What do Bruce Springsteen and Neil Young have in common? Long-running legends, co-employers of guitarist Nils Lofgren, writers of songs called “Born to Run,” “Long Walk Home,” and “Wrecking Ball.” But on Kurt Vile’s latest album, the only thing the 46-year-old songwriter cares about is that Bruce and Neil have both written music about his hometown.
“I’m from Philadelphia,” Vile sings in “You don’t know cuz it’s my life.” “A couple heroes wrote songs but that ain’t where they’re from… So, hey, you don’t know!” Since the undercurrent to Vile’s sunny, hypnotic music has long been a sense of universal benevolence, he quickly ensures us he’s not trying to start any regional beef: “But I still love ya,” he affirms before a heartfelt incantation he repeats in the place of a chorus: “Neil and the Boss.”
In a phone call with Vile just before he and his family head out for vacation, Neil and the Boss come up a lot. Vile paraphrases Neil’s frank dismissal of farewell tours and lets out a hearty laugh (“When I retire, you’ll know… because I’ll be dead”), then discusses his relationship with the goldmines of Bruce recordings that have been steadily receiving official releases in recent years. While Vile is stoked about the new material, lately he finds himself returning to the tried and true. “I’m more emotional,” he says. “I like when music takes me back.”

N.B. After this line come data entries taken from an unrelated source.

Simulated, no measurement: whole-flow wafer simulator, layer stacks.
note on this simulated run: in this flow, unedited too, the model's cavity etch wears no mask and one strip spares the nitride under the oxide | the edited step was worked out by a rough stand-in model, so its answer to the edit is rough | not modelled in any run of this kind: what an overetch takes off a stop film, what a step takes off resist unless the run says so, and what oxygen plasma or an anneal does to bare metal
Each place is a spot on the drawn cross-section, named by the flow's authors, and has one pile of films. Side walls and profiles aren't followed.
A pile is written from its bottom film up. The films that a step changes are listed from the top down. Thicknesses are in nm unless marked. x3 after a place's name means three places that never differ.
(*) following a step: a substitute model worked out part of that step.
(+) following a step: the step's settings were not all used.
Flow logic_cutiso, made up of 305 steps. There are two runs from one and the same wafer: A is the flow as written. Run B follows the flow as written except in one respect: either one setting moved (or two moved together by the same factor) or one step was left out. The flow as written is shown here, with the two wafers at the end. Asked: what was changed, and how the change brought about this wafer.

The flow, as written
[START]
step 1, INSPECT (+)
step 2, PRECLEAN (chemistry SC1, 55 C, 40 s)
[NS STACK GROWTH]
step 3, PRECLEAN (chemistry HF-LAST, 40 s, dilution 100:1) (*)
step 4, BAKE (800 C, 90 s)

It’s a quality he’s been able to achieve in his own songwriting. Philadelphia’s Been Good to Me is Vile’s most emotionally candid record. As a married father of two daughters, he lets the ideas of stability and devotion inform his perspective on his bustling hometown, which, he assures me, does not provide a hard concept for the record, despite its title. Still, a sense of place informs even just the sound of his guitar solos at this point. Largely self-produced and entirely home-recorded, Philadelphia’s Been Good to Me is a record that could come from no other artist, at no other point in their career, and, of course, from no other city.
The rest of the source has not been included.